Relative detection efficiency as of 1999/1/1 compared
to the 1 ccd mode data on 1993/12/20
|| 1 ccd mode
|| 2 ccd mode
|| 4 ccd mode
5. Decrease of the detection efficiency: Observed data
To check the long-term change of the detection efficiency in the real
ASCA data, we need to use observations of stable X-ray sources.
Rotation powered pulsars and their synchrotron nebula, like the Crab, are
the best. However, the Crab is too bright for SIS, and other sources,
such as 3C58 and PSR0540-69, were not observed with enough intervals.

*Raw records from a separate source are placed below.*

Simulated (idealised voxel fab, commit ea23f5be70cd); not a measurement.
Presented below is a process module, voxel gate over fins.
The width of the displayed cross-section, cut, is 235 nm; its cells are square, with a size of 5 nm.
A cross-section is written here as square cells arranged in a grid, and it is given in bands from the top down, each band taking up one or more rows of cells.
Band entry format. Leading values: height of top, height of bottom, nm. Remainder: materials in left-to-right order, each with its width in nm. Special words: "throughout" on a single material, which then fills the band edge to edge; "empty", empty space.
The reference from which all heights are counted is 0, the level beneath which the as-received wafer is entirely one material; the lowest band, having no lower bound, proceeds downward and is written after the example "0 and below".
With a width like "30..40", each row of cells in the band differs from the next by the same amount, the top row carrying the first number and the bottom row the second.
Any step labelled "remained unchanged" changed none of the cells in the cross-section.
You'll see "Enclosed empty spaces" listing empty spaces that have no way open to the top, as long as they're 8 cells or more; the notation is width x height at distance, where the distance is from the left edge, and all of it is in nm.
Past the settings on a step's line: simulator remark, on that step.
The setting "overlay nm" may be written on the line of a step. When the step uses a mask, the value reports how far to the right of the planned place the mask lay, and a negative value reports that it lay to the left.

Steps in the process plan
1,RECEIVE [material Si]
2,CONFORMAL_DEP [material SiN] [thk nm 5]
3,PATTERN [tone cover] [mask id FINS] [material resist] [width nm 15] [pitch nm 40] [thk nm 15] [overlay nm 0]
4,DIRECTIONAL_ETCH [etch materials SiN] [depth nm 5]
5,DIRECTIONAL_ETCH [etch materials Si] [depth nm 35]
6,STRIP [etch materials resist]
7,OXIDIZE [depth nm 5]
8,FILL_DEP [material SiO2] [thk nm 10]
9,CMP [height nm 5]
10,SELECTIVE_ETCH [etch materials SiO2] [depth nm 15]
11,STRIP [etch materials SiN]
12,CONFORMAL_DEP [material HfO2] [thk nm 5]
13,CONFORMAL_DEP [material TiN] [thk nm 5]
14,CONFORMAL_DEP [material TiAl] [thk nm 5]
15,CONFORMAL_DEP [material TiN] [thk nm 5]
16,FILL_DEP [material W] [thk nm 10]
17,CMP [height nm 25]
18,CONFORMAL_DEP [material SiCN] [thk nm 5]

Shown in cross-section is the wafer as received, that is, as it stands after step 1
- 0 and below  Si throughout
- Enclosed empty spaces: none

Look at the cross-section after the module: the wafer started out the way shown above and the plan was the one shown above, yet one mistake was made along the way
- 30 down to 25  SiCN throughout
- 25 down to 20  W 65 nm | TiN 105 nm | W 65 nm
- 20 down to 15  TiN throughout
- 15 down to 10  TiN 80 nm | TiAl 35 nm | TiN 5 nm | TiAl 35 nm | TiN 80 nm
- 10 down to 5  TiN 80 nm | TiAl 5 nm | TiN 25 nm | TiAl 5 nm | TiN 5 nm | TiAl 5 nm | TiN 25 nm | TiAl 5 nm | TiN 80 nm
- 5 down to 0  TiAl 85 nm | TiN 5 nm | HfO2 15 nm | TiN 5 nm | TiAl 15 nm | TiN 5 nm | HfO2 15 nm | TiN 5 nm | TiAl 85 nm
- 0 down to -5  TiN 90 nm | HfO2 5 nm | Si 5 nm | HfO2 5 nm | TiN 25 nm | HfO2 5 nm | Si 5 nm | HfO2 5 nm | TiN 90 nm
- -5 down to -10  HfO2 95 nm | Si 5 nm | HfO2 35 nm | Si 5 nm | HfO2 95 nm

Next best targets may be SNRs of small diameter (small enough to fit in
the SIS fov). However, unfortunately, most of the SNRs are located on the
galactic plane and suffer from large absorption. This is not good to see
the long-term change of the lower energy part. In spite of this problem,
we used SNRs to see the effects of RDD on the detection efficiencies,
because there is no other choice.
Comparison of the energy spectra of the SNR observed twice
with long interval is shown below.
- G11.2-0.3, 1994/4/10 and 1998/3/30, 1 ccd mode,
Angular size of about 4 arcmin. Energy spectra are
calculated by integrating whole chip.
Please ignore the energy bin at 0.4 keV, because the
event threshold is included in the energy bin.
So far, only 1 ccd mode data have been analyzed. The results are
basically consistent with the simulation. No change of the detection
efficiency is seen in 1 ccd mode data. Although there is a hint of the
slight decrease of detection efficiency in SIS-1 data (especially lower
energy part), we need more analysis to confirm whether or not this result
is really due to the RDD.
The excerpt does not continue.